New York Times Food Writers Kindly Request That These Imaginary Restaurants Open

 

Ah, to be a food journalist at the New York Times, where everyone wears bow ties and smells like fresh printer ink; where Mark Bittman skulks around like a grumpy Jewish uncle, ready to throw rice at you or grumble at your Republicanism, if you are of that persuasion; where one can help Pete Wells brainstorm pseudonyms for booking tables at restaurants. (“Weet Pells” is not an option, you lazy imbecile.)

But to be a journalist at The Paper Of Record is to wield an unholy power over the restaurant industry, which is why they recently put together a list of the restaurants they wished would open in New York City. (Okay, it was under the guise of adding a fantasy wish list to Florence Fabricant’s annual list of notable restaurant openings, but a successful restaurateur reads between the lines.)

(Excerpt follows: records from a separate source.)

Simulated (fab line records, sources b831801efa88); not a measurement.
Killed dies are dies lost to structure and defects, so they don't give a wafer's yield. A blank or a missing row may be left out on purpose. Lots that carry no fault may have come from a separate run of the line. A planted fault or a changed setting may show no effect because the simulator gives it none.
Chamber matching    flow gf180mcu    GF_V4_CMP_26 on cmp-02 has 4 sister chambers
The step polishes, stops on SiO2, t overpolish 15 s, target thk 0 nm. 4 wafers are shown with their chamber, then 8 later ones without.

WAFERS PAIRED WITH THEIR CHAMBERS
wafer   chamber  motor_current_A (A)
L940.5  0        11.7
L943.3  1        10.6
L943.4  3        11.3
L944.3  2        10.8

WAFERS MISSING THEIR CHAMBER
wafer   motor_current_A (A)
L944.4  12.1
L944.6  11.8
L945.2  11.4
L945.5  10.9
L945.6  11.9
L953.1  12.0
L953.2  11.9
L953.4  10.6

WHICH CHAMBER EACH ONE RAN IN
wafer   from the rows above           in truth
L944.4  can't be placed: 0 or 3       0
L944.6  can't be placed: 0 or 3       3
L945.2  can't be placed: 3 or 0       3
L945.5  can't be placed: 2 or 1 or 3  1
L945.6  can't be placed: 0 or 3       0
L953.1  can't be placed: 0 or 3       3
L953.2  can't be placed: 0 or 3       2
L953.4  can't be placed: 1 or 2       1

Why, with some even stronger words and a few more inches of copy, FloFab could probably get Laurent Gras to “[get] his act together and [open] a restaurant in New York,” or Joel Robuchon to “reopen L’Atelier somewhere.” Sam Sifton could perhaps get Marc Forgione to open that Upper West Side restaurant. Eric Asimov could get every restaurant in the city to boast a “wonderful list of sherries, ciders and beers.” (Asimov, is there a problem you’re not telling us?)

Heck, Glenn Collins’s dream project of a “destination-location chopped-pork barbecue establishment that is faithful to the epistemology of Eastern North Carolina” could be feasible, if she were even more blatantly obvious about it:

It should be a weathered, rickety roadside shack with nonexistent signage, a gravel parking lot and no name.

The menu is necessarily limited. We are talking juicy, fatty chopped barbecue only — pit-fired from hard wood — from a pork shoulder or whole hog. It is to be served on a paper plate awash in a bath of cider vinegar with a bit of salt and red-pepper flakes. There must be hush puppies on the plate, yielding a crispy, corny, buttermilk taste. The fresh, cool coleslaw should be moist, but not runny enough to transgress upon the hush-puppy domain.

The plate should be alarmingly flimsy, and it must rest on a faded vinyl checked tablecloth. The forks and knives should be made of white plastic and stingily supplied, as if they are about to run out at any minute. The odd-lot tables should be rickety enough to defy any stabilization from strategically placed matchbooks. A greasy bottle of house-made hot sauce will keep the barbecue fundamentally honest.

We’re pretty sure this means Collins is kidnapping a member of the Fatback Collective after Meatopia.